MONDAY. The king’s favour is toward a wise servant.—Prov. xiv. 35.

TUESDAY. O satisfy us early with thy mercy.—Ps. xc. 14.

WEDNESDAY. But I keep under my body: lest that by any means, I myself should be a castaway.—1 Cor. ix. 27.

THURSDAY. Flee also youthful lusts: but follow righteousness, faith, charity, peace with them that call on the Lord out of a pure heart.—2 Tim. ii. 22.

FRIDAY. How much better is it to get wisdom than gold.—Prov. xvi. 16.

SATURDAY. The wisdom that is from above is first pure, then peaceable, gentle, and easy to be intreated.—James iii. 17.


1. Tell who Daniel was, and how he came to Babylon.Dan. i. 1-3, 6.

2. For what purpose was Daniel chosen by Nebuchadnezzar?Dan. i. 4, 5.

3. What did Daniel ask the prince of the eunuchs?Dan. i. 8-10.

4. What did he then propose to Melzar?Dan. i 11-14.

5. What was the result of the trial?Dan. i. 15, 16.

6. How did Nebuchadnezzar receive them at the end of the three years?Dan. i. 17-20.

7. In what was Daniel an example to the young?

In his early piety. It grew in a situation where it had no advantages, and many difficulties to overcome. He showed his obedience to God’s law—temperance—amiability—diligence in his studies.


“Daniel purposed in his heart that he would not defile himself.” This, my dear boys, explains all that Daniel did, and all that Daniel became;—this is the root of the matter, it was this “purpose in his heart,” carried out, that made him good and great: he purposed in his heart that he should not sin.

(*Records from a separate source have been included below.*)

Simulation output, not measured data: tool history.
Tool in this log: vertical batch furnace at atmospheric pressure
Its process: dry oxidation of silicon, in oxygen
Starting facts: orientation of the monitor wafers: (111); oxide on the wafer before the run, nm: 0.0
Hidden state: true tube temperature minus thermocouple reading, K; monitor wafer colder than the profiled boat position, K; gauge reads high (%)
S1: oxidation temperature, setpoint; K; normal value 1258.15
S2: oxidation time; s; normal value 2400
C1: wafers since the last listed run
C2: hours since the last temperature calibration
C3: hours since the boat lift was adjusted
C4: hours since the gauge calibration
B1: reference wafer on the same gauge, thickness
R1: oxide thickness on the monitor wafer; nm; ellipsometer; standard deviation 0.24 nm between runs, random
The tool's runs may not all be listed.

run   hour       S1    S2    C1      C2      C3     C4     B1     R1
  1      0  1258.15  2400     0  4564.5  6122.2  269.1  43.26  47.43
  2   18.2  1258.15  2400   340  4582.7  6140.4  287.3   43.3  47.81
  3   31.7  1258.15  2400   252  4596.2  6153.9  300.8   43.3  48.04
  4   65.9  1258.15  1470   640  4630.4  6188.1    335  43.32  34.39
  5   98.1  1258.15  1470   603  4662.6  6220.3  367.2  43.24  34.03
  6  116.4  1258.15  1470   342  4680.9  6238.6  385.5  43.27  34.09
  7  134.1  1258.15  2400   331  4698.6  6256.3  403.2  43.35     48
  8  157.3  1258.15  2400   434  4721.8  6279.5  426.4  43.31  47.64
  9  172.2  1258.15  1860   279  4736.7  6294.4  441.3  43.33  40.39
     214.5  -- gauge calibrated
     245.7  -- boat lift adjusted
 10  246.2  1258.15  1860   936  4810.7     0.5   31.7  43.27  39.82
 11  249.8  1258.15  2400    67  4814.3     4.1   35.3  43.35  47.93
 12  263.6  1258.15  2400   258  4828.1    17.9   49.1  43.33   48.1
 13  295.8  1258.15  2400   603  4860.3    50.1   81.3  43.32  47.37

Most boys are fond of laying plans—they have many purposes for the future. I remember often at school we used to talk of what we would be, what we would do, when we were men. One would be a sailor, another a goldsmith, another a pastry cook, and another a soldier. I do think the boy who purposed to be a pastry cook loved sugar, and the intended goldsmith was fond of the glitter of gold. Yet, if I recollect aright, not one of these boys became what he purposed—they never did what they purposed.

I will mark down three kinds of purposes, and tell a little story for each.

1. A purpose of the head.

2. A purpose of the tongue.

3. A purpose of the heart.

Henry was the one of my companions who had most purposes in his head. He was a clever boy, about my own age; but he knew it, and never would exert himself. He was careless about his lessons, and never used to look at some of them till he was in the school-room; yet he[6] purposed to gain the first prize in his class. He did not say much about it, but he evidently took for granted that it would easily be his. Weeks and months passed away, and frequently Henry suffered for his carelessness. Boys, who were not his equals, got and kept ahead of him by their superior application. The master used to tell Henry that he would regret his negligence; and then, for a few days, Henry’s talents were applied, and he regained his place; but it did not last, his indolence prevailed, and again he relapsed. The session drew to a close. Most of the boys now doubted whether Henry would come off first. The competitions took place, and each boy lodged his papers. Henry did exert himself then, but it was too late. Before the assembled school the names of the successful competitors were read. Henry’s name stood third,—his purpose was not of the heart but just of the head, and nothing came of it. He purposed, but he did not do.

There was another boy older than Henry[7] at the school, whose purposes were all on his tongue. You never could be long beside him without hearing him tell what “he could do.” It did not matter who you were speaking of, or what they had done, Richard could do more. Little boys, the first week they were at the academy, looked up to Richard with much reverence, for they believed what he said of himself, but the second week they knew him better; for though his tongue spoke of great things, he did very little; and in a short while longer, they found out that Richard was a boaster, a vain-bragger, who gave his tongue all the work that his head, feet, and hands should have done; all his purposes were on his tongue, but he never performed them.

James Ferrier was very unlike either of these boys; his father was a poor man; and James was despised by many of the boys, when he came among them, because his jacket was coarse, and his dress clumsily made. But he cared not; quietly and calmly he took his seat in the class where[8] Henry was, and though he had been two years shorter time at Latin than the other boys of the class, it was he whose name stood first on the list, when Henry stood third. He had no tutor at home to help him; he had far to walk to the class; and his time for his lessons was shortened by duties he had to do at home. Still James succeeded, because he had a purpose in his heart,—he did not think about it,—he did not speak about his purpose, but he did it!

Which of these three boys was likest Daniel? Which of these boys is likest to you? A purpose in the heart is like a spring of water; you may stem it up at one spot, but it will burst out at another,—it will be done! Let the purpose of your heart be that you will not sin, and you will be great and good too.